The non-discriminatory rule also requires that the business owner should contribute to other low income earning employees. This may be a challenge if the business does not generate stable income over a given period of time to sustain the cash balance plan.
Contributions towards public charities and certain private foundations are also deductible for tax purposes subject to AGI limits. Tax legislation of 2017 increased AGI limit from 50% to 60% for 2018-2025 years. Businesses can, therefore, make higher contributions to ensure reduced taxable income.
The 20% deduction is a significant tax saving tool that should be utilized by any business owner. Pass-through entities should ensure that their incomes fall under qualified business income (QBI) for them to enjoy the tax saving strategy. Retirement contributions, mainly a combination of a cash balance plan, 401(k) plan, and a profit sharing plan coupled with charitable participation ensures that business income stays within the threshold limits.
Employers who may benefit most from cash balance plans
The following are some ideal candidates for cash balance plans:
- Accountants, physicians, financial services firms, engineers and consulting firms
- Companies with sustainable above average incomes
- Small business owners of older age and limited retirement funds
- Companies wishing to attract and retain key employees vital to company growth and operation
- High income earners looking to take advantage of tax deductions and retirement pension benefits
With the high taxes and retirement contribution restrictions placed on high income earners, cash balance plans make for an attractive vehicle. You can pay less in taxes and save more for retirement.
|Advantages ✅||Disadvantages ❌|
|Eligible under Section 199 (QBID)||Mandatory contribution levels|
|Flexible min/max funding||High administrative fees|
|Front loaded tax-deductions||Conservative investment yields|
|Tax-deferred investment growth||Complex plan design|
How to take the tax deduction
Five steps to get a cash balance pension plan tax deduction:
- Make sure that the plan is in place before the deadline
This step is important. The plan needs to be established before you file your tax return for the prior year, with the latest date being Sept 15th. You need to also allow yourself enough time to get your custodial investment account set up and funded. You should allow yourself at least a month to get this all completed.

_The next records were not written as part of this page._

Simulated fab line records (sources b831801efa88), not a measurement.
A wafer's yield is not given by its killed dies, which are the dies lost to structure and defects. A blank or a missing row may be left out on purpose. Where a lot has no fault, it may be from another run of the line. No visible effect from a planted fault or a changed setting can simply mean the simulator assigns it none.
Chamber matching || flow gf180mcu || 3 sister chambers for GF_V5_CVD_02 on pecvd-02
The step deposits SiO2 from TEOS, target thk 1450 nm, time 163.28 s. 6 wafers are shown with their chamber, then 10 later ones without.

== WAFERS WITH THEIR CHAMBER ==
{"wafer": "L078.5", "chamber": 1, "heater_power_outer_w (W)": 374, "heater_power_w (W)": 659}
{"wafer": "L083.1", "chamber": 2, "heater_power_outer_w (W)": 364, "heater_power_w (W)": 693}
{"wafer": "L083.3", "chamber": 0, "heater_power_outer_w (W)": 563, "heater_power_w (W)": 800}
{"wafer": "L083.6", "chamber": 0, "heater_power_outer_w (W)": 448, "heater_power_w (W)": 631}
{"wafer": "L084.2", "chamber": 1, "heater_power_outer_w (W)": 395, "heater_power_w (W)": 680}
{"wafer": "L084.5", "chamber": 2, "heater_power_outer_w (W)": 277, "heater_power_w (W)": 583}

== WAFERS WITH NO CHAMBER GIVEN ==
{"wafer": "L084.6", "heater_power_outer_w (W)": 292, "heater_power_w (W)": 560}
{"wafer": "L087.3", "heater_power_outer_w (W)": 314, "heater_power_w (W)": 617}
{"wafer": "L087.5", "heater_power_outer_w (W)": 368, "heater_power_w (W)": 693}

- Determine marginal tax savings
Review your marginal federal and state tax rates to determine how much tax you deferred. The review should address your marginal tax rate rather than your overall effective tax rate. Pay attention to current or pending tax law changes that can impact your calculation. Also, make sure you address the tax bracket because your deduction may impact lower tax brackets. Your CPA can certainly help you address your situation.
- Fund the plan
This step seems easy, but many people will procrastinate. You should coordinate with your financial advisor to make sure your account is established, and your investment allocation is in place. Unfortunately, once the pension plan is set up, it becomes permanent, and not funding the plan is a big problem.
- File your tax return
Now that the hard part is done, you just have to file the return to take advantage of the deduction. You should have a tax professional help you. You will need to communicate the plan to your CPA and should also share your plan documents with them. They may also request to see confirmation of the account funding in order to give you the tax deduction on your tax return.
- Complete five-year plan funding
Lookout at the next five years and try to estimate your tax rates and the related savings. You may need to consider potential tax law changes in your analysis. This way, you can manage your plan to ensure that you are not overfunded or underfunded.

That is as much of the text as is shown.